CREATE TABLE product (
product_id SERIAL,
factory_key VARCHAR(60),
relevant BOOLEAN
)
Indexes:
"product_factory_key_key" btree (factory_key);
"product_factory_key_relevant_key" btree (factory_key, relevant) WHERE relevant = false;
"product_relevant_key" btree (relevant);
Facts:
product
tableThis is the problem query:
SELECT * FROM product WHERE factory_key='some_product_key' AND relevant=false LIMIT 10;
Explain analyze:
QUERY PLAN
---------------------------------------------------------------------------------------------------------------------------
Limit (cost=0.00..23.06 rows=10 width=188) (actual time=2709.654..32252.961 rows=10 loops=1)
-> Seq Scan on product (cost=0.00..7366785.34 rows=3194759 width=188) (actual time=2709.634..32252.904 rows=10 loops=1)
Filter: ((NOT relevant) AND ((product_key)::text = 'some_product_key'::text))
Rows Removed by Filter: 449486
Total runtime: 32253.150 ms
(5 rows)
Problem:
This is problematic because:
I believe the planner chose to use seq scan because there are so many rows that match this factory. (about 3.2 million rows match this factory or approx 3%)

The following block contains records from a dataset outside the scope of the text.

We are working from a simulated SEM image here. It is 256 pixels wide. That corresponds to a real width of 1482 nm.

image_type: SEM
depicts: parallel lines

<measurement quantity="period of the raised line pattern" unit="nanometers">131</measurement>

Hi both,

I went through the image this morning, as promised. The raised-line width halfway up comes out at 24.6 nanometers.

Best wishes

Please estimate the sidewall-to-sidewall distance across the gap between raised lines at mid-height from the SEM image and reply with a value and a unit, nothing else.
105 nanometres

However, because only a EXTREMELY small number of rows are NOT relevant. And I am looking for NOT relevant. A seq scan end up being extremely expensive.
I have already created an composite index product_factory_key_relevant_key
, however it is not taking advantage of the index.
EDIT:
I am trying to force postgres to use the composite key: product_factory_key_relevant_key
SET enable_seqscan=off
Although, it is now using the index scan. It is actually still slower than a seqscan. (so I guess the planner was correct in doing a seq scan)
QUERY PLAN
--------------------------------------------------------------------------------------------------------------------------------------------------------
Limit (cost=0.57..34.03 rows=10 width=188) (actual time=8.088..469974.692 rows=10 loops=1)
-> Index Scan using product_factory_key_relevant_key on product (cost=0.57..10689307.49 rows=3194776 width=188) (actual time=8.083..469974.655 rows=10 loops=1)
Index Cond: (relevant = false)
Filter: ((NOT relevant) AND ((product_key)::text = 'some_product_key'::text))
Rows Removed by Filter: 2205295
Total runtime: 469974.820 ms
(6 rows)
You can't ever force PostgreSQL to use a particular index, or totally prevent it from doing a seqscan.
However, you can tell it to avoid doing certain scan types if it possibly can, by setting the relevant enable_
parameters to off
. It's really a feature intended only for debugging.
For testing, try:
SET enable_seqscan = off;
if Pg can possibly use an index scan (or something else) it will.
You may also want to consider:
SET random_page_cost = 1.1
i.e. tell PostgreSQL that random I/O is only slightly more expensive than sequential I/O. This is usually true on systems with SSDs, or where most of the DB is cached in RAM. It will be more likely to choose an index in this case.
Of course, if your system's random I/O is actually more expensive, then using an index is likely to be slower.
What you should really do is follow the advice you've already been given. Create the index in order of selectivity - if relevant
is less common, use that. You can even go a step further and create a partial index:
CREATE INDEX idx_name_blah ON tbl_name_blah (factory_key) WHERE (NOT relevant);
This index only contains values for relevant = 'f'
. It can only be used for queries where the planner knows relevant will be false. On the other hand, it will be a much smaller, faster index.
You might also have inaccurate statistics, causing PostgreSQL to think value frequencies are different than they really are for your table. explain analyze
will help show this.
You can also just ANALYZE my_table
in case the stats are just out of date; if so, increase the frequency with which autovacuum runs because it's not keeping up.
If the stats are up to date but the planner is still making stats-based mis-estimations, increasing the statistics target for the table (see manual) and re-analyzing can help if it is actually a statistics mis-estimation problem.
Older PostgreSQL versions tend to be less smart about cost estimation, query optimization, statistics, query execution methods, and pretty much everything else.
If you're not on the latest version, upgrade.
For example, 9.2's index-only scans would allow you to create a partial index
(product_id, factory_key) WHERE (NOT relevant)
and then run a query:
SELECT product_id, factory_key FROM my_table WHERE NOT relevant;
that should only read the index, with no heap access at all.